​6 Most Common Ways Businesses Lose Top-Performing Account Executives

22 April 2026

By Rebecca Scheepers

​6 Most Common Ways Businesses Lose Top-Performing Account Executives

Top-performing Account Executives are often the driving force behind revenue growth. They build relationships, close complex deals, exceed targets, and create momentum across the sales team. Yet many businesses unknowingly push these high performers out the door through poor leadership decisions, unrealistic expectations, and cost-cutting.

The frustrating part? Most companies do not lose their best salespeople because of competitors. They lose them because of internal decisions that slowly erode trust, motivation, and earning potential.

Here are some of the most common ways businesses lose their top-performing Account Executives.

1. Introducing Commission Changes That Undermine Trust

Nothing damages trust faster in sales than changing the compensation structure in a way that reduces earning potential while claiming it is “better for everyone.” Top Account Executives are highly motivated by transparency and fairness. If they feel commission structures are being manipulated to protect budgets rather than reward performance, they quickly start looking elsewhere.

The best salespeople want clarity. They want to know that if they overachieve, they will be rewarded accordingly. Once confidence in the commission structure disappears, so does long-term loyalty.

2. Failing to Reward Exceptional Performance

There are few things more damaging to morale than withholding commission on a major deal. When an Account Executive lands a huge client, especially one that pushes them deep into accelerators, they expect the agreed reward to follow.

If leadership suddenly introduces exceptions, technicalities, or last-minute policy interpretations to reduce pay outs, the message is clear: exceptional performance is only celebrated when it suits the business financially. High performers remember these moments. And they rarely stay after them.

3. Setting Unrealistic Targets Following Strong Performance

A record-breaking year should be recognised as an achievement, not used as justification for impossible future expectations. If an Account Executive delivers £1.6 million in revenue against a £900k target, immediately increasing the following year’s target to £1.5 million can feel less like ambition and more like punishment for succeeding.

Stretch targets are part of sales, but unrealistic jumps without additional support, territory investment, or improved resources create frustration rather than motivation. Over time, this leads to burnout and disengagement.

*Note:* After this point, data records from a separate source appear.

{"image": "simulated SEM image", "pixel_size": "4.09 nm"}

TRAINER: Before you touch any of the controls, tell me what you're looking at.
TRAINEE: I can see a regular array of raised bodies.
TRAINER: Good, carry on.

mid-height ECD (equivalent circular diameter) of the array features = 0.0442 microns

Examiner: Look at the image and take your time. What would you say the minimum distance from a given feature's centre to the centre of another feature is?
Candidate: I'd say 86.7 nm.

4. Appointing Sales Leaders Without Commercial Expertise

One of the quickest ways to lose credibility with a sales team is appointing leaders who lack real sales understanding. Great Account Executives want coaching, strategic support, and leadership from people who understand the pressures of enterprise deals, long sales cycles, procurement challenges, and negotiation complexity.

When leadership becomes overly process-driven, disconnected from commercial reality, or focused on micromanagement instead of enablement, top performers lose confidence quickly. Sales teams do not expect perfection from managers, but they do expect competence and credibility.

5. Reducing Operational Investment While Increasing Expectations

Many businesses cut support functions, delivery resources, or regional investment while still expecting sales teams to maintain aggressive growth targets. The result is predictable: more firefighting, slower implementations, frustrated customers, and Account Executives spending more time managing operational problems than selling. Top salespeople want to focus on winning business and growing accounts. If internal inefficiencies constantly make their jobs harder, frustration builds rapidly.

The best Account Executives are ambitious. They want to work in environments where leadership invests in growth rather than constantly operating in survival mode.

6. Implementing Rigid Return-to-Office Policies

For many experienced sales professionals, flexibility is no longer viewed as a perk. It is an expectation. Forcing high-performing Account Executives into rigid office attendance policies without clear business value often creates resentment, particularly when performance has never been an issue.

Most top salespeople care far more about outcomes than presenteeism. If they consistently hit targets, build strong pipelines, and manage customers effectively, heavy office mandates can feel outdated and unnecessary.

Retaining Top Sales Talent Requires More Than Compensation

Replacing a top-performing Account Executive is expensive. Lost pipeline, disrupted customer relationships, recruitment fees, onboarding time, and missed revenue opportunities quickly add up.

The strongest sales organisations understand that retaining elite talent requires more than competitive salaries. It requires trust, fairness, realistic expectations, strong leadership, and an environment where high performers feel supported rather than restricted.